Tropicana is nearing completion of a $225 million expansion project to add more rooms, a spa and an entertainment complex. Resorts (the first Atlantic City casino, opened in 1978) and Showboat are also building massive new towers. This summer, outdoor bars opened in front of Trump, Hilton and Caesar's, where you can now get a drink on the beach -- believe it not, a first for this town. With live music every evening, and celebrity drop-ins like Bruce Willis, it's a happening scene at sunset. Rest assured, you can still buy funnel cake and saltwater taffy. Three-wheeled gondolas still roll on the boardwalk, and (despite lackluster support from the business community) the Miss America Pageant will return next week.
Yet, more change is inevitable, because the stakes have been raised by the just-opened Borgata Hotel Casino & Spa, Atlantic City's first new casino in 13 years and, by far, the swankiest. Sheathed in curving planes of golden glass, it shimmers on the city's far horizon, looking like a tall pile of coins at the rainbow's end.
Some like it haute
"Would you like a Borgata Card?" the pretty receptionist asks when I check in. Behind her head is a silent waterfall, upon which plays a psychedelic light show: orange to red to purple to green. "It keeps track of your winnings," she explains of the card. "The more you spend, the more you can earn to buy drinks and stuff."
Confused by the circularity of this sales pitch -- in a casino, "spending" means losing, right? -- I step onto the wrong elevator, which rockets upward. A video monitor installed in the elevator's cabin is showing Moulin Rouge, with Nicole Kidman purring her way through Diamonds are a Girl's Best Friend. A good tune for this joint, I think, as Borgata, with its flattering lighting, marble floors, rich drapes and carpeting is cleverly designed to confuse affection with acquisition.
Once in my hotel room -- which is opulently, if neutrally, decorated in white, cream and beige -- I look out the window. Nearby is Harrah's, which has just added a new tower, and Trump Marina, which recently opened its Eden Lounge, an enormous bar with jumbo-size furniture, wrought-iron trees and bartenders who toss bottles about a la Tom Cruise in the film Cocktail.

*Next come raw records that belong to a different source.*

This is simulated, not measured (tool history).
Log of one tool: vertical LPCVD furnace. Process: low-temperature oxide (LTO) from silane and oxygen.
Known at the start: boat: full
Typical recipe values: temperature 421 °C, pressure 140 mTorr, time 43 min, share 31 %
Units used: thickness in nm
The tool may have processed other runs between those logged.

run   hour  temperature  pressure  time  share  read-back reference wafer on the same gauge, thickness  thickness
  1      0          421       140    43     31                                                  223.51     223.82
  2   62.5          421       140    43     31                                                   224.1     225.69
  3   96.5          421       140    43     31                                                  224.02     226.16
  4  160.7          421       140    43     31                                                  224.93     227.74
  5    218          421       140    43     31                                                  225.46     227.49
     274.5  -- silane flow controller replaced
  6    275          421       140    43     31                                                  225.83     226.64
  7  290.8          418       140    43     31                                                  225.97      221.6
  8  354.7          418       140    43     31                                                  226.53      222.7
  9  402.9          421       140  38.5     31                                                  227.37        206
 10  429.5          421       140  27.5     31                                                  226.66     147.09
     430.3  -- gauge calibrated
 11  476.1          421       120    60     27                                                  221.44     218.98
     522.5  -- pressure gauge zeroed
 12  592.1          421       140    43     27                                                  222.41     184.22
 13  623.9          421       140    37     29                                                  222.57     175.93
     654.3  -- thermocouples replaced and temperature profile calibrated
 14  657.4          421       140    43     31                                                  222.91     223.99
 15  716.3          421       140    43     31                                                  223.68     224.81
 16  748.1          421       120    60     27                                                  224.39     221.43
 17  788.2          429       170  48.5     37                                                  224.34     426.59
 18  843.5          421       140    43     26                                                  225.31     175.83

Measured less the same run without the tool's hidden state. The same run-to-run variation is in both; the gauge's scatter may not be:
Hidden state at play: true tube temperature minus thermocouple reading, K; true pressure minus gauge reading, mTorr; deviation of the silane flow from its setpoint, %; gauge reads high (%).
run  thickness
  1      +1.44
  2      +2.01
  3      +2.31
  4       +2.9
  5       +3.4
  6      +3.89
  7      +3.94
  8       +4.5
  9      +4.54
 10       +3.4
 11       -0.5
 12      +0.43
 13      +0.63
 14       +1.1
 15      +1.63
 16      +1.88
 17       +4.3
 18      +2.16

Borgata is located in a part of Atlantic City once known as the Marina, but now grandiloquently dubbed Renaissance Point.
Presumably, this new name is meant to imply that the boardwalk hotels, a mile or so away, are medieval in their comforts. Donald Trump, for one, welcomes the competition. In a recent interview, he is quoted as saying, "the crowd is getting younger, so hotels need to change to meet demand. ... The Borgata is a good thing for Atlantic City."
With 43 floors and just over 2,000 rooms, Borgata is Atlantic City's largest hotel -- it's also the tallest building in New Jersey. Circulating through its vast casino are cocktail waitresses dressed in sleek minidresses designed by Zac Posen, fashion's couturier du jour. The women are referred to as "Borgata Babes."
I'd heard that the casino boasted $1,000-a-pop slot machines, so I asked one of the "Babes" to take me there. In a half-hour of standing outside a roped-off area where two scowling guys were at play, I didn't see them -- or anyone else, for that matter -- win. Or so I thought.
Only later did I learn that Borgata is Atlantic City's first coinless casino. Winnings are noted on a bar-coded voucher, redeemable at the cashier's office.